The number which has no real meaning then these numbers are represented in complex forms. The general form of complex numbers are $a+i b$ where i is iota or$\sqrt{-1}$.
A number of the form$a+i b$ is called a complex number (where a and b are real numbers and i is iota). We usually denote a complex number by the letter $z_1, z_1, z_2$ etc
For example,$z=5+2 i$ is a complex number.
5 here is called the real part and is denoted by Re(z), and 2 is called the imaginary part and is denoted by Im(z)
In polar form, we represent the complex number through the argument and modulus value of complex numbers.
Let $z=x+i y$ be a complex number,
And we know that
$|z|=\sqrt{x^2+y^2}=r$
And let arg(z) = θ
From the figure, $x=|z| \cos (\theta)=r \cos (\theta)$
and $y=|z| \sin (\theta)=r \sin (\theta)$
So, $z=x+i y=r \cos (\theta)+i \cdot r \sin (\theta)=r(\cos (\theta)+i \cdot \sin (\theta))$
This form is called polar form with $\theta=$ principal value of $\arg (z)$ and $r=|z|$.
For general values of the argument
$\mathrm{z}=\mathrm{r}[\cos (2 \mathrm{n} \pi+\theta)+i \sin (2 \mathrm{n} \pi+\theta)]$, where $n \in$ Integer
The conversion of complex number $z=a+b i$ from rectangular form to polar form is done using the formula $r=\sqrt{\left(a^2+b^2\right) }, \theta=\tan ^{-1}(b / a)$. Consider the complex number $z=-2+2 \sqrt{ 3} i$. We note that $z$ lies in the second quadrant.
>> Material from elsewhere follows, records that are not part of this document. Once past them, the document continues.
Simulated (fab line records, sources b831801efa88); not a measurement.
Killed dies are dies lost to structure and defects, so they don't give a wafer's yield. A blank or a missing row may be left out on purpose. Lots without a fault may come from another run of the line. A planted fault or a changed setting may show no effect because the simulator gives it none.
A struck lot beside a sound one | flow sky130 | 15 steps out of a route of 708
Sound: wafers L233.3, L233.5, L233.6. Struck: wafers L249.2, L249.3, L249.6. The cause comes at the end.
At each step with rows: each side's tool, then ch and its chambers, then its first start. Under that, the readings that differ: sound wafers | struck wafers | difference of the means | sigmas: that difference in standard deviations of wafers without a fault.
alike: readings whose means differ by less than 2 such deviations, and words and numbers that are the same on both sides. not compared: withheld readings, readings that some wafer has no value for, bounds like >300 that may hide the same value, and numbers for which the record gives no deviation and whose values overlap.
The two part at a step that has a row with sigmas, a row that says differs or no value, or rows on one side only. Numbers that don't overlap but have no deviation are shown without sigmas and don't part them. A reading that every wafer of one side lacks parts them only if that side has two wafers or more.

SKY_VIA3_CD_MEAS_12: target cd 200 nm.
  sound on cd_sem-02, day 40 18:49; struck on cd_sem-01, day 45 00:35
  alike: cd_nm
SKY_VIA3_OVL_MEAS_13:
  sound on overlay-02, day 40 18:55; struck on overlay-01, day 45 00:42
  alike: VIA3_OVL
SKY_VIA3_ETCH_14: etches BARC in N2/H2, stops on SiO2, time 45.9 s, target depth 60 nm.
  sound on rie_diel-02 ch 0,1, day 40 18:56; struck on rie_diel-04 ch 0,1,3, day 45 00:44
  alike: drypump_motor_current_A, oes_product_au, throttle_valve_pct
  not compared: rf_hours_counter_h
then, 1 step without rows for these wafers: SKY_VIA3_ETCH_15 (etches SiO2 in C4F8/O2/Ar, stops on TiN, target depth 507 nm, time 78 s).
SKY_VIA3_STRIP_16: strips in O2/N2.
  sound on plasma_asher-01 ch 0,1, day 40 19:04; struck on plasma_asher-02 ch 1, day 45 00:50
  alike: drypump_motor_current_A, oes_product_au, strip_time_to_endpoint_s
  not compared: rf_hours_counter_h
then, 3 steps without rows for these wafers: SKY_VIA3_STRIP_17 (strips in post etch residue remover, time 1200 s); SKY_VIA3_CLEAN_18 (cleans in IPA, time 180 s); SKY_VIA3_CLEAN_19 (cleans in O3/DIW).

Using Pythagoras Theorem, the distance of $z$ from the origin, or the magnitude of $z$, is $\left.|z|=\sqrt{ (-2)^2 + (2 \sqrt{ 3} ^2)} \right)=\sqrt{(4+12) }=\sqrt{16 }=4$. Now, let us calculate the angle between the line segment joining the origin to $z$ (OP) and the positive real direction (ray OX). Note that the angle POX' is $\tan ^{-1}(2 \sqrt{3} /(-2))=\tan ^{-1}(-\sqrt{3})=-\tan ^{-1}(\sqrt{ 3} )$. Since the complex number lies in the second quadrant, the argument $\theta=-\tan ^{-1}(\sqrt{3})+180^{\circ}=-60^{\circ}$ $+180^{\circ}=120^{\circ}$. So, the polar form of complex number $z=-2+2 \sqrt{3}$ i will be $4\left(\cos 120^{\circ}+i \sin 120^{\circ}\right)$
The polar form of complex numbers is particularly useful in multiplying and dividing complex numbers, simplifying computations by converting multiplication to addition of angles and division to subtraction of angles. The polar form also extends to Euler's formula, bridging complex analysis and trigonometry. Understanding the polar form of complex numbers provides powerful tools for performing complex arithmetic and analyzing various physical and engineering systems.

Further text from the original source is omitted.